An Anthology in Thirty Volumes. 1917.

The Ethics of Swedenborg: The Spiritual Life: How it is Acquired

By Emanuel Swedenborg (1688–1772)

From ‘Apocalypse Explained’

SPIRITUAL life is acquired solely by a life according to the commandments in the Word. These commandments are given in a summary in the Decalogue; namely, Thou shalt not commit adultery, Thou shalt not steal, Thou shalt not kill, Thou shalt not bear false witness, Thou shalt not covet the goods of others. These commandments are the commandments that are to be done; for when a man does these his works are good and his life is spiritual, and for the reason that so far as a man shuns evils and hates them, so far he wills and loves goods.

For there are two opposite spheres that surround man, one from hell, the other from heaven: from hell a sphere of evil and of falsity therefrom, from heaven a sphere of good and of truth therefrom; and these spheres do [not immediately] affect the body, but they affect the minds of men; for they are spiritual spheres, and thus are affections that belong to the love. In the midst of these man is set; therefore so far as he approaches the one, so far he withdraws from the other. This is why so far as a man shuns evil and hates it, so far he wills and loves good and the truths therefrom; for no one can at the same time serve two masters, for he will either hate the one and love the other, or he will cleave to the one and despise the other (Matt. vi. 24).

But let it be noted that man must do these commandments from religion, because they are commanded by the Lord; and if he does this from any other consideration whatever,—for instance, from regard merely to the civil law or the moral law,—he remains natural, and does not become spiritual. For when a man acts from religion, he acknowledges in heart that there is a God, a heaven and a hell, and a life after death. But when he acts from regard merely to the civil and moral law, he may act in the same way, and yet in heart may deny that there is a God, a heaven and a hell, and a life after death. And if he shuns evil and does good, it is merely in the external form, and not in the internal; thus while he is outwardly in respect to the life of the body like a Christian, inwardly in respect to the life of his spirit he is like a devil. All this makes clear that a man can become spiritual, or receive spiritual life, in no other way than by a life according to religion from the Lord.

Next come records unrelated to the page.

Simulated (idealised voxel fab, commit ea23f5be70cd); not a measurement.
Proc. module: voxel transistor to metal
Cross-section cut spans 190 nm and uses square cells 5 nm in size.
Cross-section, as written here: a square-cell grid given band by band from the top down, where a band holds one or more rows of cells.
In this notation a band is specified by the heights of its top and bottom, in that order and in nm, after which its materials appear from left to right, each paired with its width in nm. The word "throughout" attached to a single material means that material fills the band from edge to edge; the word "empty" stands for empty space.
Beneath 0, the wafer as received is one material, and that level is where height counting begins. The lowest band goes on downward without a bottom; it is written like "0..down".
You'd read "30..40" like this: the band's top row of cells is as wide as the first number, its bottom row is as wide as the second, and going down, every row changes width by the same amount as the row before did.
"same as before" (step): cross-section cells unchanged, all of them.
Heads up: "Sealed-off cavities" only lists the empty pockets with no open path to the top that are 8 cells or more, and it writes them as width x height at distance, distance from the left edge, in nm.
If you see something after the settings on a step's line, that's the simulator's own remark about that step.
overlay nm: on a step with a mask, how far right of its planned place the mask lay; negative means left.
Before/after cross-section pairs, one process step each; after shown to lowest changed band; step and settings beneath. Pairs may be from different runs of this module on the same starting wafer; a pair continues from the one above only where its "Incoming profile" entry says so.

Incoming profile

Many, I know, think in their heart that no one can of himself shun the evils enumerated in the Decalogue, because man is born in sins and has therefore no power of himself to shun them. But let such know that any one who thinks in his heart that there is a God, that the Lord is the God of heaven and earth, that the Word is from him and is therefore holy, that there is a heaven and a hell, and that there is a life after death, has the ability to shun these evils. But he who despises these truths and casts them out of his mind, and still more he who denies them, is not able. For how can one who never thinks about God think that anything is a sin against God? And how can one who never thinks about heaven, hell, and the life after death, shun evils as sins? Such a man does not know what sin is.

Man is placed in the middle between heaven and hell. Out of heaven goods unceasingly flow in, and out of hell evils unceasingly flow in; and as man is between, he has freedom to think what is good or to think what is evil. This freedom the Lord never takes away from any one, for it belongs to his life, and is the means of his reformation. So far therefore as man from this freedom has the thought and desire to shun evils because they are sins, and prays to the Lord for help, so far does the Lord take them away, and give man the ability to refrain from them as if of himself, and then to shun them.